The 2-8-0 Consolidation Type

The Consolidation Type was a highly successful steam locomotive design of the latter half of the 19th century that would eventually replace the 4-4-0 American Type. The new Consolidation, a 2-8-0 design, allowed for more tractive effort with two additional driving axles and a larger boiler. Because of this the wheel arrangement could haul much heavier trains than the American design. The first 2-8-0 is said to have appeared on the Pennsylvania Railroad around the end of the Civil War. The original designs were not very successful as they were mounted with a rigid front truck assembly instead of one that could freely move to more easily negotiate curves. However, once the issues were worked out Consolidations became most railroads' choice as main line power from the second half o the 19th century through the second decade of the 20th century (a span of roughly 50 years).

The history of the Consolidation's origins is interesting; the first prototype actually constructed is said to have been built by the Lehigh & Mahanoy Railroad around 1865, which modified a standard 0-8-0 switcher by adding a front axle to the locomotive. However, a year later it was perfected by Matthias Baldwin's Baldwin Locomotive Works, which improved the 2-8-0 by making the lead truck/axle self-centering via its mount from the driving wheels. This not only greatly improved stability but also since the lead axle freely swiveled it vastly enhanced the locomotive's ability to negotiate curves. The first Consolidation purchased from a manufacturer was built by Baldwin and delivered to the Lehigh Valley in 1866 for use on the road's stiff grades of its Mount Carmel Branch in Pennsylvania.

It is said that the 2-8-0 gained its name from Baldwin himself, which wanted to dedicate the design after two recent acquisitions by the LV, the Beaver Meadow, Penn Haven & White Haven and Lehigh & Mahanoy railroads. With these purchases the locomotive was named the Consolidation. While sales for 2-8-0s were initially slow due to early design flaws (like the rigid front truck) after these issues were worked out the locomotive sold quite well beginning in the 1870s. The 2-8-0 design was a significant technological leap from the 4-4-0 as its heavier frame and larger boiler greatly increased tractive effort and horsepower. In particular, mountain railroads found the design very useful for both of these reasons.
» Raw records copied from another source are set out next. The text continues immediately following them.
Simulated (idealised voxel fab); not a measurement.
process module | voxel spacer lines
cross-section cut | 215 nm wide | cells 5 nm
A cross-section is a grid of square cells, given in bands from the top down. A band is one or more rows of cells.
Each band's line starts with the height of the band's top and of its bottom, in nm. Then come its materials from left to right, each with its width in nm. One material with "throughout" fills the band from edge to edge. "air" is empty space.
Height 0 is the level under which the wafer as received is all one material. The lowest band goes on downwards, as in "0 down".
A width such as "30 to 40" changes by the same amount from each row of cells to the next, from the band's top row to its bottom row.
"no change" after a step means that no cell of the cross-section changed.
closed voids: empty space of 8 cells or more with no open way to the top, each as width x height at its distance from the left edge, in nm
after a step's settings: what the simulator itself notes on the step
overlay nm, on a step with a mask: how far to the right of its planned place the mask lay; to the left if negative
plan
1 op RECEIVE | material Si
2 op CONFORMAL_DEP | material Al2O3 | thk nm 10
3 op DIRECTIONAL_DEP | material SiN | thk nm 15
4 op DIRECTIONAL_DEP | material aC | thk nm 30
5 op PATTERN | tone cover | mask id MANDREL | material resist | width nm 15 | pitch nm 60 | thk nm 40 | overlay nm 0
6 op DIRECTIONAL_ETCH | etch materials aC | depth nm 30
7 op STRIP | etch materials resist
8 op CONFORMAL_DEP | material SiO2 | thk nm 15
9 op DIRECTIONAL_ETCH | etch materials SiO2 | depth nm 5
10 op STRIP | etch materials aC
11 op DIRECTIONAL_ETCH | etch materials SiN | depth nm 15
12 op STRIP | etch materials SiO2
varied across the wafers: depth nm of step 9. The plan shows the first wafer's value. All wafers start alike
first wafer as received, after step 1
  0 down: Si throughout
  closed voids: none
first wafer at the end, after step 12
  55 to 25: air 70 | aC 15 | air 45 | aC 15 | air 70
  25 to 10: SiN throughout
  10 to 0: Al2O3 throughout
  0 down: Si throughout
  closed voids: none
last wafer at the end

For instance lines such as the Baltimore & Ohio, Pennsylvania, Erie and others began replacing their fleets of 4-4-0s for the more powerful Consolidation (additionally, as it turns out, the 2-8-0s were not as expensive). In the case of the Lehigh Valley, with the success of the initial model it purchased from Baldwin the railroad went on to order fourteen more (the LV went on to roster hundreds of 2-8-0s purchasing its final batch from Alco in 1916, Class M-36 #813-832). The Consolidation, with its two extra driving axles and front pilot truck could not only pull trains that were twice as heavy but also run at speeds fast enough to be used in any type of passenger service.

By the 1880s Consolidations had become universally accepted as main line power. As railroads came to find out, the 2-8-0 was extremely versatile and received, or was built with, upgrades as technologies improved through the end of the 19th century. With the development of the air-brake in 1872 by George Westinghouse tonnage grew as the invention slowly gained acceptance within the industry, and the Safety Appliance Act of 1893 required some such system to be equipped on every car and locomotive. The Consolidation was duly suited to take on the added weight. The design continued to be improved upon through the 1920s until its inherent size simply precluded further enhancements. By that time 2-8-0s featured some highly advanced features such as superheaters, feedwater heaters, piston valves, and outside radial valve gear.

While the Consolidation was replaced by larger and more advanced designs such as 2-8-2s, 2-10-0s, 4-8-2s, and others many railroads continued to use theirs in some type of capacity until the end of steam. For instance, the Western Maryland, which owned hundreds of Consolidations found the design very useful to move heavy tonnage over the road's stiff grades in Maryland, Pennsylvania, and West Virginia. The WM's latest examples including Class H-7a, H-7b, H-8, and H-9a could achieve tractive efforts between 60,000 and 74,000 pounds, and where not retired until the mid-1950s. By the time production had ended on the 2-8-0 some 23,000 had been manufactured domestically with another 12,000 built for export. Today, several Consolidations have been preserved across the country including a large number that are still in operation, such as Western Maryland Scenic Railroad’s #734.